Four scientists analyzed the article and estimated its overall scientific credibility to be ‘very high’. more about the credibility rating
A majority of reviewers tagged the article as: Accurate.
SCIENTISTS’ FEEDBACK
SUMMARY
The New York Times published an article on coral bleaching and mortality in the Australian Great Barrier Reef and the influence of climate change. Scientists who reviewed the article deemed it largely accurate. While last year saw a record bleaching event that ended up damaging a record number of corals in the region. Severe bleaching has continued for a second consecutive year, which is unprecedented. While natural temperature fluctuations (due to El Niño, for example) have always occurred, they are now superimposed on a warmer background due to human-induced global warming. That causes mass coral bleaching to happen more frequently.
Under a business-as-usual scenario of greenhouse gas emissions, coral reef ecosystems are expected to undergo major losses as their slow development and habitat requirements prevents fast migration towards cooler regions.

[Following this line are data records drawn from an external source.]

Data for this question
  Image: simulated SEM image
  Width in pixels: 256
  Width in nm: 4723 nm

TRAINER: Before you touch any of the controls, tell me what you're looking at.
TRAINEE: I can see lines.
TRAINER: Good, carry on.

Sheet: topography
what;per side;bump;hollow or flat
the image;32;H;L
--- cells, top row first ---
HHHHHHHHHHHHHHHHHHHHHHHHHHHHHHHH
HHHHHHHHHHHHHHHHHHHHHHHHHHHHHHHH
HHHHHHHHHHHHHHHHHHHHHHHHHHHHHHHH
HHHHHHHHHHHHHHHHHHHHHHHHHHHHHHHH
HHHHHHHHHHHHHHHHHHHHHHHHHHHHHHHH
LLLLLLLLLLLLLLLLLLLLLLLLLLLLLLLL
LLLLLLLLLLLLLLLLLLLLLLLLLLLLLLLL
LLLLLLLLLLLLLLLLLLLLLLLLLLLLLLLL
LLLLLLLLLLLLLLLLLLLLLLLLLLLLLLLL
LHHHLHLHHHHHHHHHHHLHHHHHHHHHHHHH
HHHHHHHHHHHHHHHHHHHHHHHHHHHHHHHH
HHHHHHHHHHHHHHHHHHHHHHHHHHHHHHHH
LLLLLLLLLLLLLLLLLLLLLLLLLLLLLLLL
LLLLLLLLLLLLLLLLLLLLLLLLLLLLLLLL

See all the scientists’ annotations in context
This is part of a series of reviews of 2017’s most popular climate stories on social media.
GUEST COMMENTS
Ove Hoegh-Guldberg, Professor and Director, Global Change Institute, University of Queensland:
This is an important article that relates the latest science. Even though people may find it shocking, we are facing a serious downward trend in the world’s largest continuous coral reef system.
John Bruno, Professor, The University of North Carolina at Chapel Hill:
Overall, this was an accurate article. There were three sentences that was just a tad off—to be clear, these are minor quibbles (see below).
Simon Donner, Associate Professor, The University of British Columbia:
The article accurately depicts the scientific consensus on climate change and coral bleaching.
Mark Eakin, Scientist, Coordinator of NOAA’s Coral Reef Watch, National Oceanic and Atmospheric Administration:
It is a very nice article. A couple of spots are a bit overstated but this article appears well-researched and carefully worded.
Notes:
[1] See the rating guidelines used for article evaluations.
[2] Each evaluation is independent. Scientists’ comments are all published at the same time.
KEY TAKE-AWAYS
The statements quoted below are from the article; comments and replies are from the reviewers.
“Huge sections of the Great Barrier Reef, stretching across hundreds of miles of its most pristine northern sector, were recently found to be dead, killed last year by overheated seawater.”
For validation, see our previous analysis of an article in USA Today titled “Australia’s Great Barrier Reef has worst coral die-off ever”.
“An additional kick was supplied by an El Niño weather pattern that peaked in 2016 and temporarily warmed much of the surface of the planet, causing the hottest year in a historical record dating to 1880.”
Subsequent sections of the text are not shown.